Administration unveils new senior executive performance measurements
The Office of Personnel Management on Friday unveiled a new performance management system for the Senior Executive Service.
Originally slated for completion in September 2011, the new measurements aim to streamline the way top managers in the federal government are evaluated.
"Under the new system, agencies will be able to rely upon a more consistent and uniform framework to communicate expectations and evaluate the performance of SES members," OPM Director John Berry wrote in a statement Friday.
"This system focuses, in particular, on the role and responsibility of SES employees to achieve results through effective executive leadership," Berry said. "The new system will also provide the necessary flexibility and capability for appropriate customization to better meet the needs of all agencies and other federal organizations (e.g., offices of inspectors general)."
The President's Management Council started a working group in 2010 to examine ways to improve SES performance evaluation. The recommendation to create a standard system came out of that group.
In a February 2011 memo to SES members, Office of Management and Budget Deputy Director for Management Jeffrey Zients and Berry wrote that tight budgets, along with a growing workload, impending retirements and limited opportunities for development were straining the executive-level workforce.

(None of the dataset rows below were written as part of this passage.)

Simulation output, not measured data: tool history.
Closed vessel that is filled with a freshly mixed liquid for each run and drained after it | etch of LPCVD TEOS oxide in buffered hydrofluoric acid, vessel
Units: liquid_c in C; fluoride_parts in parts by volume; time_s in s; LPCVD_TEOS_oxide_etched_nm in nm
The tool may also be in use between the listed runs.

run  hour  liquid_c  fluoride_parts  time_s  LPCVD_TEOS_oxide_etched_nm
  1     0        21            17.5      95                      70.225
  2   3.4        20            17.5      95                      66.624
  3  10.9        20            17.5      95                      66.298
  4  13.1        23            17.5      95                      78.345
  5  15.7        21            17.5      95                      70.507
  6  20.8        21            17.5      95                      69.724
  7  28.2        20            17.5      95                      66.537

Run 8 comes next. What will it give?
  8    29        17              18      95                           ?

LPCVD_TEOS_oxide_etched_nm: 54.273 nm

Under the new management system, the core qualifications that determine a candidate's entry into the SES are applied to performance evaluations -- a move that makes sense, said Carol Bonosaro, president of the Senior Executives Association. The five core competencies are: leading people, leading change, results driven, business acumen and building coalition.
Executives who receive a final rating of "unsatisfactory" will be removed or reassigned; those who receive two ratings at less than Level 3 (of five levels) within three years will also be removed or reassigned, as will those who receive two level 1 ratings within five years. Overall, the SEA is "pleased" with the new system, which Bonosaro said "does tighten the level of performance."
Some senior executives have expressed concern over whether they will be rated fairly under the new measurement, fearing an administration could give out lower performance ratings for its own political benefit.
Under the current system, "plenty of executives have seen their ratings lowered without explanation," Bonosaro said.
"Having clarity about performance standards, that's all fine, but I think [senior managers] are just going to see if this is going to produce a different experience, or a better experience" with performance evaluations, she added.